At the river

by Rick Johansen

As young teenagers, my friends enjoyed a river swim in the River Chew in Compton Dando, south east of Bristol.  On a hot summer’s day, we would cycle off into the countryside, arrive at the riverside, put on our trunks and swim. When I say ‘we’, I don’t include me. I would watch from the bank as the boys dive-bombed into the cooling waters, never once being tempted to join them. Safety was of no concern. I just didn’t like the idea of it. The tragic spate of deaths in British waters during the recent hot spell reminded me of those days half a century ago.

12 people have already died and now we learn that a search is underway for an eleven-year-old boy who went into the water yesterday in Mexborough. I have seen some online criticism of people going into the water and just how dangerous it can be and at first I felt the same way myself. Why are people going swimming and why are parents allowing their kids to do it, I wondered? But then again, I was young once. I was invincible. I was never going to die.

While I never went river swimming or any form of cold water swimming, I did things that were equally if not more dangerous and even more stupid, like walking through mainline railway tunnels, as trains brushed past. I once walked through a storm tunnel when a massive storm broke out. I climbed things that were not for climbing. I was an idiot. We’re all idiots sometimes.

I go back to my invincibility. Only older people died. Not me, not my friends. Not only would we live forever, we would be young forever. Schooldays would never end. Older people would work until they were old and yes, some of them would die off, but we never thought that we wouldn’t always be there.

Now, so many people, including young children, dying such awful deaths. I don’t even want to think about it because I have a habit of conjuring images in my mind, images that won’t go away and, worse still, turn up in my dreams. What I didn’t know when I was young was that young people died too.

I think of their families. The guilt parents will feel, that awful term ‘what if’. What if we hadn’t let them out? What if we had told them the dangers of, in this instance, river swimming? What if we had told them to spend their entire lives locked in their bedrooms, playing computer games? But with the latter, we are also saying to children that they should extricate themselves from their PlayStations and get out in the fresh air. Get some clean air in your lungs. So they go out cycling, river swimming, and then this happens.
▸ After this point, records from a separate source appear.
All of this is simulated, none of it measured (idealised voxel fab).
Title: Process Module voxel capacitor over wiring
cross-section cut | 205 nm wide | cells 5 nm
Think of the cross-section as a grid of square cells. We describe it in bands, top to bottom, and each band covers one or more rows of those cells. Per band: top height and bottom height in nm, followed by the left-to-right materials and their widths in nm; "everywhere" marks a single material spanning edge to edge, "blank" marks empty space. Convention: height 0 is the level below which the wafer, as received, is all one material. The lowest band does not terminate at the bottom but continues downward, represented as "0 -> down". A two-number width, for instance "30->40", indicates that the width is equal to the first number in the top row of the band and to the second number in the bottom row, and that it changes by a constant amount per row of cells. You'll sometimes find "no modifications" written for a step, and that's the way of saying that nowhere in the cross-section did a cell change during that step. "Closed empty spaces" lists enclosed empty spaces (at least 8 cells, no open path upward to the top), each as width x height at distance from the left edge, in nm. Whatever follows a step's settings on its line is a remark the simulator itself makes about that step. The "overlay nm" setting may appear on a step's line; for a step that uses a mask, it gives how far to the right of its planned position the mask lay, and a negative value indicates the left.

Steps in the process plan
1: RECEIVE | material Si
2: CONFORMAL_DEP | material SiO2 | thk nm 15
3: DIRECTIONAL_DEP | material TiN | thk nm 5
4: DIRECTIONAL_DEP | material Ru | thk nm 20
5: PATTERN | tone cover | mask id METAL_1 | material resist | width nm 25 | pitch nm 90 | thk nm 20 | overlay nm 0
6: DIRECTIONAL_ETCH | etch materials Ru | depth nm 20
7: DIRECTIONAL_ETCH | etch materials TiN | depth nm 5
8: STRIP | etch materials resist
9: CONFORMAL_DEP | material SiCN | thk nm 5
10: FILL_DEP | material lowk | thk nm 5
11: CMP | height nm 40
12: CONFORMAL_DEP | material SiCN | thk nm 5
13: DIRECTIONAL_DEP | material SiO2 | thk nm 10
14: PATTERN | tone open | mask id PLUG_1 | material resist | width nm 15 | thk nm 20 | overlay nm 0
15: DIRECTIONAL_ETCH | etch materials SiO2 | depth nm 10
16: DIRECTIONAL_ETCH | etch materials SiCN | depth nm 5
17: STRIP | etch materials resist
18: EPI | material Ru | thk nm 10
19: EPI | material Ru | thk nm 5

It makes me glad that the hot spell is now over the time-being. And children will be back at school. Hopefully, we can use that time to educate our children and ourselves about what is safe and what isn’t. We can’t eliminate risk but we can act to minimise it. Want to go swimming? Then go to the local pool. It’s warm, it’s usually clean, there will be lifeguards. Mum and dad don’t need to be near you. Have a good time, be safe, see you later.

My generation had no clue that we weren’t indestructible. We know now and we owe to ourselves and subsequent generations that we can do so much better. Please, no more stories about 11-year-old boys drowning. It’s just too sad. And life is too precious.